Tom Cruise has never been one of my favouite actors. He seems arrogant, wooden whilst acting and, in all honesty, a bit of a k**b. However, the media coverage of his stunts for the new ‘Mission Impossible’ film, that he does them all himself, including a casual run down the side of the biggest building in the world, the fact that ‘The Incredibles’ director Brad Bird was on board and the incredible set pieces in the trailer, convinced me to give both the ‘MI’, series and Cruise a chance.
To be completely honest, I’d never even seen a previous ‘MI’, before, but that didn’t matter, as only a few times were references to the past made, and they weren’t integral to the storyline or vital pieces of information. I enjoyed the globetrotting nature of the film, whipping the audience to exotic locations such as Dubai and India, after the initial opening in Moscow, Russia. It ensured that the film never became too stale with the same environments, and keeps it ticking along at a quick pace, and was also a smart marketing move, to attempt to increase the film’s global box-office. Right from the off too, Simon Pegg steals the show, with all the funny lines going straight to him, it’s a nice counter-balance to the ridiculous action, that gets more and more unbelivable as the film progresses, the memorable climax in the ‘robotic’ car park, taking it to extreme levels. Co-stars Jeremy Renner and Paula Patton did their bit abley when needed, with all fine support for the main star, Cruise.
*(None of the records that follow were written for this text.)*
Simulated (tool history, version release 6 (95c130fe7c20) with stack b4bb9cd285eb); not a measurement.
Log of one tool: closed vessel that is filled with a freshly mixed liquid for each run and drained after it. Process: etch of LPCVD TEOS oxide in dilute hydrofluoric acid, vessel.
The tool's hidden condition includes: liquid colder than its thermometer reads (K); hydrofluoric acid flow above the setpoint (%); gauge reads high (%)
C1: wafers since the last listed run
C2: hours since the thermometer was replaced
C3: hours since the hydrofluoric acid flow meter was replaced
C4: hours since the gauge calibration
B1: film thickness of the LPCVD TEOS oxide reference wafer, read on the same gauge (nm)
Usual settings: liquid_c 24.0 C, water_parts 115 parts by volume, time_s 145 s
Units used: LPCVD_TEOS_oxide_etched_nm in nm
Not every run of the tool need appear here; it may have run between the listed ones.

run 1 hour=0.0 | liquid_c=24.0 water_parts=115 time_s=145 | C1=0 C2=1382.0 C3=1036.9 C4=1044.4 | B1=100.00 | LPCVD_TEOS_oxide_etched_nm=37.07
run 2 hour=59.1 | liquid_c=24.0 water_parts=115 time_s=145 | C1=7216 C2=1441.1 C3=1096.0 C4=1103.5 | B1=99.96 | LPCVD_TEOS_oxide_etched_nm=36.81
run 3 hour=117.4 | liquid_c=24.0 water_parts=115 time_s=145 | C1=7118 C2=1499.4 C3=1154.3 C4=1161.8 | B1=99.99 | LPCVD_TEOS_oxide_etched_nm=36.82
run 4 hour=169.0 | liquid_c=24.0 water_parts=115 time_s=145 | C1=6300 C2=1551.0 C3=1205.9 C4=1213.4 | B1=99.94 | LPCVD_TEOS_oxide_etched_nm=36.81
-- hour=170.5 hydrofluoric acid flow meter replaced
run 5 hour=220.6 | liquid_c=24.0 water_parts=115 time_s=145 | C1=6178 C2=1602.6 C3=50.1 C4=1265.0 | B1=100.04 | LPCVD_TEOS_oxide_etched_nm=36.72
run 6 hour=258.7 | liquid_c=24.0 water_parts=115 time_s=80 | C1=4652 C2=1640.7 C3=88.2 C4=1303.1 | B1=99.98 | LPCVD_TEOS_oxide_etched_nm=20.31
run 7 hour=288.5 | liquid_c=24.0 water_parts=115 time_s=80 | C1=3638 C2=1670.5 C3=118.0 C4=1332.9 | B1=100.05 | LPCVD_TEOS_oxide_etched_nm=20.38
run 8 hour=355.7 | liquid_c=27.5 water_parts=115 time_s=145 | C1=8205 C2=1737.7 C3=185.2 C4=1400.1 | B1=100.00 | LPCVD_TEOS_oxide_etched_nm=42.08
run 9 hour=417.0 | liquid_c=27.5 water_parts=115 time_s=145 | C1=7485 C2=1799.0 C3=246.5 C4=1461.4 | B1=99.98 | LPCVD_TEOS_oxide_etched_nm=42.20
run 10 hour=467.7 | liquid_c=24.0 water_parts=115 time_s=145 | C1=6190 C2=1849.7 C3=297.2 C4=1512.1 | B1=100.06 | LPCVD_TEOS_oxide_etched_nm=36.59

One of the first credits to come up at the start was ‘A Tom Cruise Production’, and you can really tell it is. I know he’s the main character, but he is in nearly every scene, which is far too much. Also, as Pegg, Patton and Renner were all capable to lead the film, if necessary, it was disappointing that Cruise couldn’t hand the reins over the them for a while. However, as the film carried itself along, I became less and less ‘bothered’ by Cruise’s screen prescence, and just relaxed!
The visual effects and action are brilliant. A variety of shots, including sandstorms, car parks and running down the side of buildings are things you just don’t see in every movie. The fact that Cruise, actually did his own stunts was furthermore impressive. The scenes on the building are tense, and very well shot, showing the full scale of what he had to do, which I can imagine looked amazing in it’s originally shot IMAX form. These scenes in particular, feel much more realistic than the CGI action in other recent movies such as the ‘Transformers’ series. Another moan about TV and film, recently, is the lack of ‘strong’ women, but feminists have no need to fear here, as Patton and a female villain in Lea Seydoux represent them very well. Both are good characters, and it was a shame to see the demise of one a little over halfway through the film.
Sub-plots involving the Russians, keep the pace going, and questions burning around Cruise’s character Ethan Hunt, who you’re never quite sure about. Again, in another recent staple of Hollywood movies, I wasn’t 100% convinced on the story and it’s direction, but you sort of go along with it, ready for the next exciting action set-piece. It all ties together quite nicely, despite the, at times, ridiculous action, but then I suppose that’s what this series’ past installments brought with it. Perhaps, on a rainy day, I might give the other three ‘Mission’s’ a go, as the film is a good, slick, action film, and it doesn’t pretend to be anything else. If you’re on the fence, then give it a go, even if you’re not too keen on Mr. Cruise!